Your Official Guide to Uncomfortable Questions at Family Gatherings

We’re finally approaching the end of the year, when cherished moments of freshly-baked holiday goodies, timeless family traditions, and anticipated gift giving circles can sometimes take over. It may all sound like the ideal Hallmark Christmas Movie, until the inevitable suddenly hits you: soon you may be surrounded by the conversations and questions that you have been dreading. The family that you probably love to pieces will now get the chance to ask you those questions that you know you’re not up to answer. “How’s your dating life going?” “So when are you two going to have a baby?” “What exactly does your business do anyway?” — the list can go on and on. 

Rather than stomp down your blissful anticipation for the holidays with dread, put some thought into how you’d like to approach these conversations if they arise. 


Inform and Share Without Making Assumptions

In many cases, a loved one may ask a hurtful question completely unintentionally. This is a great opportunity to educate and inform your family and friends. The spotlight is on you, so embrace the chance to share who you are. Rather than jump to conclusions and spend the rest of your dinner annoyed, try to fill them in on your current situation, beliefs, or dreams in an informative manner. This could open new doors and offer a closer connection. So they don’t quite understand what you do in your creative field, or how you make any money? Try showing them samples of your work, or sharing some of the great experiences you have had this year. Remember, your loved ones care about you and probably just want to know more about what is going on in your life.


Emphasize the Positive, But Don’t Shy Away from Complexity

It gets very hard to see someone else happy and smiling when you’re not sharing that joy. As you talk about your past year, emphasize all of the positive experiences you have had and what is bringing you joy. Your family wants you happy and thriving. Though they may not understand all that is happening in your life, they will maybe be able to understand what is bringing you joy.

In addition, try to keep conversations light-hearted. Do politics, religion, or other topics seem to always trigger an uproar with your relatives? In 2018, 53 percent of Americans agreed that talking about politics with people they disagree with is generally stressful and frustrating. Try staying away from those discussions. However, if these topics can’t seem to be avoided (maybe you or a relative work in politics, the conversation naturally builds, or you decide they’re topics you want to take on) try taking the route of the Difficult Conversations Lab conducted at Columbia University and embrace the complexity. You may not agree with the person across the table from you (and maybe never will), but ask questions, listen, and avoid generalizations. When you find yourself on a more positive course, try to talk about the newest recipe you found, a fun trip you and your significant other went on, or the new movies you are dying to see. 
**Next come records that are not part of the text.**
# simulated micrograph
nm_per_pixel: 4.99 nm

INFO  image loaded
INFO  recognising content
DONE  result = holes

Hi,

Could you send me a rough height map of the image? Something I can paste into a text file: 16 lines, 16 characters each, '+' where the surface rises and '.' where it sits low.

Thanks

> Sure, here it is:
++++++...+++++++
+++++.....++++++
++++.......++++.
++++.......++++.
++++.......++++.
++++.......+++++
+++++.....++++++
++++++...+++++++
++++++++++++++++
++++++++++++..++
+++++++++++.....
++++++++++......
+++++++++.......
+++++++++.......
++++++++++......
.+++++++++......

Incorporate the Buddy System

There is nothing worse than feeling like you are being ganged up on at your own family gathering. Try keeping a sidekick nearby to help move conversation, as international speaker and creator of Differ Well, Rachel Bagby, suggested in an interview with Forbes. Is there a sibling or a cousin that you can count on? Can your partner or best friend join you for the holidays this year? Maybe drop a hint to your mom beforehand that she is in charge of keeping a certain topic of your life off-limits. Having someone that can help you answer questions that may be a bit tricky and just be a buddy to laugh it all off can be so helpful. Major points if you and this person can exchange looks across the table and know exactly what the other is thinking!


Offer Holiday Entertainment that Isn’t Your Life

If you are worried that conversation could slim down through the duration of the get-together and point towards you, plan some fun things to keep everyone busy. Try bringing out some fun board games, get a game of football going in the backyard, or organize a trip to the movies. There are plenty of ways to keep family members entertained that don’t consist of drilling each other with intense life questions. Focus on creating memories with each other and simply spending time together. This is far more fun than explaining why you haven’t found a new job yet or sharing how your app-based dating life is going. 


Kindly Decline and Redirect the Conversation

Don’t forget that you don’t have to discuss anything you truly are not comfortable with. Remember that you can always kindly suggest talking about something else. Keep your holidays joyous and low-stress by discussing topics that make you happy and enlightened. Never feel that you have to delve into a hurtful experience from the past year, or describe the recent low season of life just to provide conversation over turkey and mashed potatoes. There are millions of other fantastic topics of conversation we can all take a leap into. Take a look at radio host Celeste Headlee’s amazing advice about conversation and remember that great conversation is like a game of catch. If you aren’t feeling up for a certain topic, kindly pass the ball across the table. 


So, bid adieu to the dread of the holiday season. Cherish the moments you get to spend with your family and friends. Life is far too short to choose to only see the negative possibilities in life. Embrace the twinkling lights, delicious food, and the comfort of home. New memories are waiting to be made.